First, congrats to my fave for her first tour win in far too long.
Now to the fun stuff.
First, this was far from 'vintage Venus' but I view that as a good thing. Venus herself has said that back in 2000, she won matches by 'hitting the ball as hard as I can, every shot'. This was very different.
She went to the one handed backhand a lot, and won a few points with it. Granted, Conchi was forcing this with great shotmaking of her own, but four years ago, Venus takes those two-handed and tries to return them as power shots.

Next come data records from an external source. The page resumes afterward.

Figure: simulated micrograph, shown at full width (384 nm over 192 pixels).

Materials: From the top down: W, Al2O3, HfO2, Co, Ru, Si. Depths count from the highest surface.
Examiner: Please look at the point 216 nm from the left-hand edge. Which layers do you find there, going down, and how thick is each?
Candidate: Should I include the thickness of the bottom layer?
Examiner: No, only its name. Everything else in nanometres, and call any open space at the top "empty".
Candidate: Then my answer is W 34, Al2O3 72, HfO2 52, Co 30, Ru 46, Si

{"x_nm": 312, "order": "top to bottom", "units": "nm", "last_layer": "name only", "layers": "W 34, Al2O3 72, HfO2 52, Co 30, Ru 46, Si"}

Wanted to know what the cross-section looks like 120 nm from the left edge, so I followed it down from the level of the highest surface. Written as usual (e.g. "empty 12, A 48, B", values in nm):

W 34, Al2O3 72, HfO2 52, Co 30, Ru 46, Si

She went to net what qualifies as a lot these days, Nav would laugh at that, of course, but Venus had gone to net over 20 times by the end of the second set. I don't know the total, but when Venus was winning slams, she rarely went to net more than five or six times a match. If that. She showed a lot of confidence in her volley, even when Conchi was passing her, or when she missed a volley or two. And she missed very few of them.
While I am blissfully ectastic tha Venus won this title, it has to be acknowledged that she didn't beat any top ten players to do it. Did she beat any of the top ten CLAY COURT players? Probably two of them. But the rankings don't go by surface.
Venus accepted certain risks that maybe I wouldn't. Even when it became apparent that Conchi was having a good serving day, Venus took every first serve standing on the baseline. She took every second serve three feet inside the baseline. That meant giving up some service winners to Conchi.
Most of Venus' double faults were long. She was going for what I would have considered ridiculous depth on her second serve. Then again, to beat Serena, she's going to have to have consistent depth on her second serve. If you go for that kind of depth on a second serve, you're going to have double-faults.
Another word or two on volleys. First, Venus ought to move Conchi into her home, and practice against her every day. What a nightmare array of passing shots! Offensive lobs, slices, topspins, floaters, crosscourt, DTL. Venus is not going to play anybody else this year with more ways to beat an opponent at net. But Venus won the battle. That crosscourt drop volley winner was Hingis-esque. And Venus got consistent depth on her approach shots, and consistent depth on her volleys.
This tournament was far and away the best net display I've seen from Venus.
Is the nuclear devastation of 2000-1 back? I think not. But I also think Venus had taken that as far as she could.
A couple months ago I called Serena the Death of the Power Baseliner. I think that still holds. She's unbeatable by anyone playing that style. But Justine proved that if a) you aren't giving Serena too big an edge on pace, b) you get some free points of your own on serve, c) you throw a lot variety at her, and d) you're playing on clay, Serena can be taken.
Venus can do a) and b), doesn't have to worry about d) and is clearly working on c). ('Digs C & W and R & B and me and the chimpazee agree that one day soon she'll be, a celebrity.')
Venus the power baseliner was as good as she'd ever be.
Venus the all-court net-rusher has room to grow. A LOT of room.
You notice in her post match TV
interview, when they asked her about going to net so often, she replied, "Well, I guess Billie Jean can be happy now. And Zina. And my Mom and Dad." Get the idea that the coaches are unified in the idea that she get her bony ass to net?
I see this tournament as a sign that Venus has decided to become a better tennis player, not just a winning one. She can still blast 99% of the tour off the court. But she won't become the best she can be that way.
The win was nice. The way she played was nicer.